We all know that the Shofar is the instrument we use to sound the blasts on Rosh Hashana. Although the naturally hollow horns of most animals are kosher, traditionally, the type of Shofar used is a ram’s horn.
The reason the ram’s horn is the Shofar of choice is because it is a reminder to G-d of the great devotion that our forefathers Avraham and Yitzchok displayed at the Binding of Isaac, when Avraham was instructed by G-d to offer his son Yitzchok as a sacrifice. Although this instruction made no sense to him, for to sacrifice a human was against everything Avraham stood for and preached, Avraham was prepared to obey G-d’s instruction. At the last moment Avraham was instructed not to perform the act, but because of his complete devotion to G-d, he became the forefather of the Jewish people.
Avraham still yearned to offer a sacrifice to G-d and when he noticed a ram with its antlers caught in the thicket, Avraham offered it as a sacrifice in place of his son.
Since the ram’s horn reminds G-d of Avraham and Yitzchok’s devotion, it causes G-d’s judgment to be merciful rather than one of strict judgment.
The Talmud relates that while a ram is alive it emits only one sound – from its mouth. But when it dies it can be used to create seven types of sounds. Its two horns can be used for trumpets – Shofars. Two flutes can be made of its calves. Its hide can be used for a drum. Its large intestine can be used for the strings of a harp, and its small intestine can be used for the strings of a violin.
Based on this, the Shem Mishmuel raises an interesting question. Why did the Torah specifically choose the Shofar to be the instrument used for the blasts on Rosh Hashana? If we use part of the ram to remind G-d of the Binding of Yitzchok, why can’t any of the other instruments that can be created from the ram be used to evoke G-d’s mercy on Rosh Hashana?
When we follow the Torah’s dictate that a Shofar is to be sounded on Rosh Hashana, we display a deep level of submission to G-d’s will similar to what Avraham did at the binding of Yitzchok. Just as Avraham did as G-d instructed without understanding why, so too, we sound the Shofar blast because G-d instructed us so without Him telling us the reason.
Also, the sound that emanates from the horns is the most raw and animal sounding of all the instruments created from a ram. The Shofar’s blasts are the uninhibited cry or call that characterizes an animal’s subservience to its master. Therefore on Rosh Hashana, when the focus of the day is to coronate G-d as our King and to express that we are unequivocally His loyal subjects, the sounds of the Shofar blasts best capture our unwavering devotion to our Master.

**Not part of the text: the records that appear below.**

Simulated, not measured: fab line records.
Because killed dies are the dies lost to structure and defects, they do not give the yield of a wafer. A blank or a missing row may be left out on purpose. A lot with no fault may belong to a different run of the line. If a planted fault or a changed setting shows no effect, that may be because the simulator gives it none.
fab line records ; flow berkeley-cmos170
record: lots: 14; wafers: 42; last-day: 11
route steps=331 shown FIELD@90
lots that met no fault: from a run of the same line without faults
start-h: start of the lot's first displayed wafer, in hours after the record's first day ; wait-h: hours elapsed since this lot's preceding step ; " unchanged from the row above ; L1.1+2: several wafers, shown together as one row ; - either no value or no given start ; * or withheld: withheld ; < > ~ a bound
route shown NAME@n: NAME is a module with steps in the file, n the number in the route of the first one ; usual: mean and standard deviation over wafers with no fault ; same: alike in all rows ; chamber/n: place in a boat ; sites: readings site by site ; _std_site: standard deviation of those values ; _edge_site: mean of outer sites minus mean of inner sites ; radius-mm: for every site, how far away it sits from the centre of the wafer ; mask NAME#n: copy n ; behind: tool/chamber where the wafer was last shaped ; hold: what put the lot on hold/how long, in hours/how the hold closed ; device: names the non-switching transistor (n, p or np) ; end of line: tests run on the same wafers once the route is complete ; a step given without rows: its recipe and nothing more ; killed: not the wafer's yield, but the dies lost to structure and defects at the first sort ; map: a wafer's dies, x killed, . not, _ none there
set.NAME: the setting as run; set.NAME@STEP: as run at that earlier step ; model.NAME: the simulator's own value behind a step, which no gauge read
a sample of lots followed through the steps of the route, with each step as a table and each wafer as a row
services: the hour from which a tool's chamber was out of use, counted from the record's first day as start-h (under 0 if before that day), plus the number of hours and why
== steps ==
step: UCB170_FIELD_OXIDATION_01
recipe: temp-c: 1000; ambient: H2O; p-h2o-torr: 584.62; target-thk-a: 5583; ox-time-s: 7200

The Torah commands us to sound Teruah blasts on Rosh Hashana. It is uncertain what the Teruah cry sounds like. Therefore, to cover all bases, the Halacha/law is that we blow three short blasts which are called Shevorim. We blow nine staccato blasts which are called Teruah, and we blow a combination of Shevarim and Teruah together. Each time Shevarim or Teruah is blown, a Tekia – a long straight blast – precedes and follows it. Sets of these patterns are blown throughout the Musaf prayer.
Rosh Hashana is sort of an anomaly. On the one hand we have a sense of trepidation for it is the day of G-d’s judgment, and on the other hand it is a holiday when we have festive holiday meals. Like anything in life, the Torah empowers us to strike a balance; we must harness our emotions of both fear and joy. Through the holiday meals we convey a sense of confidence that we will have a favorable judgment during the course of our prayers, and through the intensity of our prayers we infuse awe into our festive meals. In fact, the meals represent a coronation banquet for G-d, with Him present.
It is interesting that the blasts of the Shofar have dual connotations as well. In former times, a tactic of warfare was to sound Shofar Teruah blasts to terrify and intimidate the enemy. So too, the Teruah sounds of the Shofar instill fear in us and move us to repent.
But the Shofar blasts were also sounded as a symbol of victory upon defeating an opponent at war. The Shofar blasts also signify for us our success in silencing the satan/prosecutor. These sounds represent our coronation of G-d as our King, our spiritual renewal, redemption, resurrection and our hope of being granted a year of life filled with goodness, success, health, Nachas and peace!